Every now and then, we get emails into the Artsy Does It inbox letting us know about exciting things that are going off in the world of music, books, art… all the things we love, really. A little while ago, we got one from Dave at I Am Mighty Records announcing that they had signed a new band to their roster – alternative rock/punk quartet Lower Lands – and the release of their EP, “Growing Pains”.

Made up of Benji Inkley (Guitar/vocals), Paul Howells (Guitar/vocals), Jacob Jarvis (Bass/vocals) and Sam Girling (Drums/vocals), Lower Lands have been around for a little over a year, forming in late 2010. In this time, they’ve already shown their ambition and capability, having shared a stage with bands like Deaf Havana and being championed by Alex Baker (Kerrang! Radio), and, described by their label as “gunning for success”, are clearly destined for even bigger and better things than that.

“Growing Pains”, which was released on iTunes and Big Cartel a mere 4 days ago on April 14th, is a 6 track wonder of a debut. Opening with ‘Wide Eyes’, “Growing Pains” kicks off to a hell of a start. ‘Wide Eyes’ is energetic, with just the right amount of punk/rock rage and spine-tingling harmonies and really sets the tone for what’s to come. ’12 Green Bottles’ follows in the same sort of vein, giving a bit more scope for each component of the band to really shine out. Vocal harmonies are stripped back in favour of a moderately spectacular guitar solo and over the remains of the EP – ‘Idle Hands, Empty Pockets’, lead single ‘Reality in Routine’, ‘Why Don’t We Just Build A Cathedral’ and ‘Growing Pains’ – the band really prove their worth. I could quite happily listen to another 6 tracks of Lower Lands if they were to produce a full-length album (which I’m sure they will!). I’d love to hear them do a couple of subdued, perhaps acoustic tracks – Benji Inkley’s vocal has a quality very like Tim McIlrath’s (Rise Against, for those of you that don’t know) in that it is very versatile and lends itself equally well to both angry, punk shouting and resonating, even haunting, melodic singing over a more mellow instrumental.

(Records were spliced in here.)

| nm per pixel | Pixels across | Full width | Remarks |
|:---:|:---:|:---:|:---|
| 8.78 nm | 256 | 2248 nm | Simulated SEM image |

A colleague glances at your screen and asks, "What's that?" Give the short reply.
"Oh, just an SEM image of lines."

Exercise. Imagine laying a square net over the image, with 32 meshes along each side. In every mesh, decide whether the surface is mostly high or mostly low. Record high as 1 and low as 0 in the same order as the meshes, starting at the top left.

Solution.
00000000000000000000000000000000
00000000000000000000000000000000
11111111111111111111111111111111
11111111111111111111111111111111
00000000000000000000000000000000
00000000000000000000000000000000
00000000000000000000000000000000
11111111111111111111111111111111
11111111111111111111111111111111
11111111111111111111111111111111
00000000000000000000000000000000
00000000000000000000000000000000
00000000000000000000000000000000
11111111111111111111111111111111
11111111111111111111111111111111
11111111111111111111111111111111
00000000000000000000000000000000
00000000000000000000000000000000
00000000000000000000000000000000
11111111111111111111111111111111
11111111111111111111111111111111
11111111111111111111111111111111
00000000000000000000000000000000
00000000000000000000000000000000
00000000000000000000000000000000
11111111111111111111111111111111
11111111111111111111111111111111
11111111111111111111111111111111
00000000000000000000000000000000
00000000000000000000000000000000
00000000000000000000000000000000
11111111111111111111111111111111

I think Lower Lands have a lot to contribute to the current music scene. We don’t really do ratings so much here at Artsy, but if we did, “Growing Pains” would get a pretty decent score. Probably an 8/10. For a debut from a young band, this EP is unexpectedly refined and doesn’t suffer lyrically from any of the peculiar and awkward rhymes that so many bands starting out seem unable to avoid. Lower Lands have major talent that is only just starting to be tapped into. They might be in the “lower lands” now (pardon the pun…), but the sky is most definitely the limit for these guys.